Counsel for defendants in error urges that in the event another trial is ordered that the rulings of the trial court should be passed upon in this case.

We have not consumed our time by considering the merits or demerits of the evidence, and have concerned ourselves only with resolution of such of the evidence as tended to establish the fact that the church here in question is an independent and self-governing religious body.

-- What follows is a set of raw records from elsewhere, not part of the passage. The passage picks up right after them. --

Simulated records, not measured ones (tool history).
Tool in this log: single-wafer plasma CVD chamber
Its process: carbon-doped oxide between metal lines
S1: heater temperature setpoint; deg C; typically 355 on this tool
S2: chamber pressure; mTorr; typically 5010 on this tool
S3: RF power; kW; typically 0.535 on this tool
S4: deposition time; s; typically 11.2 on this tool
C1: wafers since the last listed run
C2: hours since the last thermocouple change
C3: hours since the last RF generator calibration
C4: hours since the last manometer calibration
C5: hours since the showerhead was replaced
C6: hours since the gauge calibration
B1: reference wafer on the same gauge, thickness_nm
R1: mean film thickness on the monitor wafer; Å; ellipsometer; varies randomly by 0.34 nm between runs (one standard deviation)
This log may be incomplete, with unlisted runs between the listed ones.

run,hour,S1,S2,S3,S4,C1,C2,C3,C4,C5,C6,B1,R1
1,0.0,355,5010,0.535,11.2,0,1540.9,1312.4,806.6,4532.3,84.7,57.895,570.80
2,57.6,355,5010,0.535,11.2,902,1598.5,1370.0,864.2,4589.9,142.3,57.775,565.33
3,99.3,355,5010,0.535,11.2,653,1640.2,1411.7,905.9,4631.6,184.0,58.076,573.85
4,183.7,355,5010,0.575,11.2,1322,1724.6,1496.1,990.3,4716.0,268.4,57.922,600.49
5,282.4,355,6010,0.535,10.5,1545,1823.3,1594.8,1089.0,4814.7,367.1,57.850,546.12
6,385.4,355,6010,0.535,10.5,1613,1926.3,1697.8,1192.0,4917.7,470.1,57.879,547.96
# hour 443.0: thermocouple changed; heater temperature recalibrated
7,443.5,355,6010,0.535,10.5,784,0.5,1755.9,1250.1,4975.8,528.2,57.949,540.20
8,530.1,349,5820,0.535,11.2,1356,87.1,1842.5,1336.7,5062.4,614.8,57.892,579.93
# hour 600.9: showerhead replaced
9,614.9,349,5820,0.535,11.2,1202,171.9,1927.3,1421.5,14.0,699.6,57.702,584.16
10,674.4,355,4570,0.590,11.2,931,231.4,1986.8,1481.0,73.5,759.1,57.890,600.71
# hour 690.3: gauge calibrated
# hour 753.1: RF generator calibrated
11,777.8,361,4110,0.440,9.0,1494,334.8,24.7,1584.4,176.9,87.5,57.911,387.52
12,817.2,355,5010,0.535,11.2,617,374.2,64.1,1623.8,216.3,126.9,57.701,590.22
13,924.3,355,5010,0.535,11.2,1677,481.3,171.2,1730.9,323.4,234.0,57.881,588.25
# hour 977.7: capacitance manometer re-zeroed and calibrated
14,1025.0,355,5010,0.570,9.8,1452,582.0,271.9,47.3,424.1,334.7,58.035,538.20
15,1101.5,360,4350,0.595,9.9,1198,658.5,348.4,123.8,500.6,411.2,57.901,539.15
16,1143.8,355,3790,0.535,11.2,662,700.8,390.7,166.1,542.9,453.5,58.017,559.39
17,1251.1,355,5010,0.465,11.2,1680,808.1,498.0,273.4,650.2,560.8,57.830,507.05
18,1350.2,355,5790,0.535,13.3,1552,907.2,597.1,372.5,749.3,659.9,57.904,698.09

One of the exhibits admitted in evidence, is the constitution adopted by the church at the time of its organization. Sections 1 and 2 of Article III thereof is as follows:

"This church is independent so far as relates to its internal organization and the regulation of its own affairs. It is answerable to no ecclesiastical body, except by its own consent. It controls the admission, discipline, and removal of its members according to its own understanding of the word of God.
"Section 2. Recognizing the necessity for united denominational action that efficiency may result, and being in general accord with the large denominational aim, this church seeks heartily to cooperate with the Associational, State and National organizations of Baptists within the scope of which its field lies."

Thus by its own constitution, it is beyond question a self-governing and independent religious congregation. The question here presented is purely ecclesiastical and is a matter over which courts neither assume or exercise jurisdiction. Without the primary right to construe their own laws or regulations, such organizations could no longer enjoy that autonomy which lends stimulation to their lay activities. By the provisions of their constitution just recited, it is crystal clear that the church considered itself independent and answerable to no other body or outside organization. By the action here questioned, not the slightest suggestion is made that defendants have in any respect departed from the faith expounded by the Baptist denomination. According to their view of proper regulation of their church affairs, the majority *967 disaffiliated from the Northern Convention, which, as a free and democratic body, they had a right to do. In the exercise of that same right, they could affiliate with such association as they choose. It is to be remembered that these so-called conventions or associations of various religious bodies, are not denominations, but merely associations of churches of one faith and creed.

Courts cannot, and should not, interfere with the internal regulation of such an independent body. We again emphasize the fact that no property rights are here involved or affected, and it is abundantly clear that a schism developed and exists because of a difference of opinion as to matters of faith or discipline. In such circumstances, the civil courts do not have the right to interfere. Settlement of matters in connection with the internal regulation of the organization is a matter for the membership to determine and is absolutely essential to the freedom of action in religious matters.

Plaintiffs in error vaguely suggest that there was an implied trust that the physical property would be used only for the promotion of the doctrine of a particular religious denomination. There was nothing impressed upon the church in question except that it be and remain a Baptist church. This does not involve any physical property of the congregation. If a change in the basic Baptist doctrine was of significance, it would be of no concern in this case, because only the act of affiliation or disaffiliation with certain conventions is involved. If the theory upon which plaintiffs, now plaintiffs in error, brought this action was to be adopted and approved by the courts, then the road would be opened to all disgruntled minority groups to seek relief in the courts even though they had bound themselves by their constitution to a majority rule.

Plaintiffs have not been deprived of any civil or property right and courts are not to be concerned with internal differences of opinion or practices of such church societies. Where there is nothing involved except the right to exercise their freedom to direct the affairs of their free and independent organization, which is a law unto itself in such matters, the minority cannot invoke the strong arm of the courts. The trial court was right in denying the injunctive relief prayed for and dismissing the complaint and therefore its judgment as entered therein is affirmed.

BRADFIELD, J., did not participate in the consideration of this case on review.